Comanches and horses

Thomas Kavanagh, Curator (TKAVANAG@UCS.INDIANA.EDU)
Sun, 14 May 1995 14:02:53 EWT

Anita Cohen-Williams writes

> Just to inject a bit of history: during the Spanish period of the
>borderlands, the soldiers kept large horse herds around their presidios and
>other garrisoned places (flying company posts, fortified haciendas, etc.). The
>regulations called for each soldier to have six horses and a mule. These add
>up. So there was plenty of horses to be raided, and there are many Spanish
>documents chronicling such raids by both the Comanches and Apaches.

Yes, the regulations did call for each soldier to have such numbers, but that did not mean that each soldier was
always able to do so, and not just because of raids. We must also be very specific about *when* and *where*
on the borderlands. In New Mexico, a recurrent problem was the bad shape of the military and auxiliary forces,
caused in part by the difficulty in obtaining remounts. A telling example is from the Mexican period, but it is
representative of the periodic problems. In 1832, unique solution for the remount problem was suggested:

"Notwithstanding the disapproval of the commerce which is here customary, and which it is impossible to avoid
with the Comanche, and in view of the deplorable state of the remounts, it occurred to me to commission the
interpreter Juan Cristobal Tenorio, a Corporal, and six soldiers, who with four hundred pesos, more or less, in
goods . . . to buy horses from the Comanche" (Ronquillo 1832).

The outcome of the proposal is not known. In 1834 the entire military force of New Mexico consisted of 900
men all vecinos, badly armed, poorly equipped, and without instructions in handling arms (Abreu 1834).
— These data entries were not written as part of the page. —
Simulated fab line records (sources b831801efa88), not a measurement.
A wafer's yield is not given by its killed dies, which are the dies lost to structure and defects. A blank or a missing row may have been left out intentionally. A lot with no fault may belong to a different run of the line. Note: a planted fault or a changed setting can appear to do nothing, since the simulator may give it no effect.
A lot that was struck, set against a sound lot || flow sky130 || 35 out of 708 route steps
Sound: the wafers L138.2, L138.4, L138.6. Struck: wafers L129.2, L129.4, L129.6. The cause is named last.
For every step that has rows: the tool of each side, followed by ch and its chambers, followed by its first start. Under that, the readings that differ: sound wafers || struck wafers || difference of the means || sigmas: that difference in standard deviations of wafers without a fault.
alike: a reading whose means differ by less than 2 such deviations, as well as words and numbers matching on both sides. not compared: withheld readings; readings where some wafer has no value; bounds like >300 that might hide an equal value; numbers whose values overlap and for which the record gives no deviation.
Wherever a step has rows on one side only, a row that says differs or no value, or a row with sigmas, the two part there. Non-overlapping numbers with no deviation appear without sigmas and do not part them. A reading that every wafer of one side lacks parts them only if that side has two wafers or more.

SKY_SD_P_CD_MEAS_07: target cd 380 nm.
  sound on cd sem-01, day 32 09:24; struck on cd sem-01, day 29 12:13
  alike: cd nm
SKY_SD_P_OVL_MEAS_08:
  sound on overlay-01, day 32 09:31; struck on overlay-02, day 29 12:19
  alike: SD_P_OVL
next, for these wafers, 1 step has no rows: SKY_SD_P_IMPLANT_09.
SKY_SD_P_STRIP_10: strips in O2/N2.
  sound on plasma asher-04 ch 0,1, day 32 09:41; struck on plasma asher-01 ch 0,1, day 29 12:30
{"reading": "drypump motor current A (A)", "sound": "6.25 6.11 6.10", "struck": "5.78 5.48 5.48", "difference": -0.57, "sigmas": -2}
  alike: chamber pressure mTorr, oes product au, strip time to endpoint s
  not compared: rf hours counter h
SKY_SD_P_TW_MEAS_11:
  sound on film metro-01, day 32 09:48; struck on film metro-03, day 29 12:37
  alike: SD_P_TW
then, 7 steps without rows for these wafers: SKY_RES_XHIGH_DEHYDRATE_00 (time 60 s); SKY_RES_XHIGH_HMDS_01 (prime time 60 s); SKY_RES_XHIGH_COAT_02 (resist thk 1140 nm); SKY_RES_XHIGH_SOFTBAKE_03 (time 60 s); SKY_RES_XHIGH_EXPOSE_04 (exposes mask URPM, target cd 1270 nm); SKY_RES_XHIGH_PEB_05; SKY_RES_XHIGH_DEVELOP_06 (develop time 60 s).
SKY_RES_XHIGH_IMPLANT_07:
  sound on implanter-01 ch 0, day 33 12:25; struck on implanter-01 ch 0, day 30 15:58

And yes, there are plenty of horse raids, but we must also note the contexts within which those thefts occurred:
the Comanche horse trade. In my earlier post, I noted only the 1840s trade into Anglo-America. There were
also markets in Spanish America. In early September, 1831 a group of twenty Comanches, Kiowas, and
Pawnees, with two captives, came to Cuesta in the Pecos valley of New Mexico. They had eight horses, two of
which were branded, and were asking for powder, clothing, and serapes. One man bought a branded horse for
two serapes and six charges of powder; another gave a fringed blanket for the other marked horse. A widow
exchanged a gun for a horse, and her son bought a colt of one or two years with a blanket, two hands of
tobacco, and a three charges of powder. A man bought a young mare for a bit of powder and a serape; another
bought a mare for two hands of tobacco, and a third bought two horses (Ronquillo and Vigil 1831). On
February 3, 1835, a group of Comanches arrived in San Antonio with a herd of horses stolen in Chihuahua
(Jenkins 1973, 1:18); and in June the Mexican government wrote to the Texas governor urging him to stop his
people from buying branded horses obviously stolen in Chihuahua (Jenkins 1973, 1:149). The authorities were
constantly reprimanding Texas citizens for buying branded horses and mules (M#squiz 1834; Ugartechea 1835b;
Navarro 1835). A proclamation against that practice was read at two feast days and was posted in a public place
(J. M. Flores 1835).

At the same time, we must also not that there are many documents from the Spanish and Mexican periods
chronicling Comanche chiefs returning stolen horses.

For further details, we must wait for my book from U Neb press, due out this fall.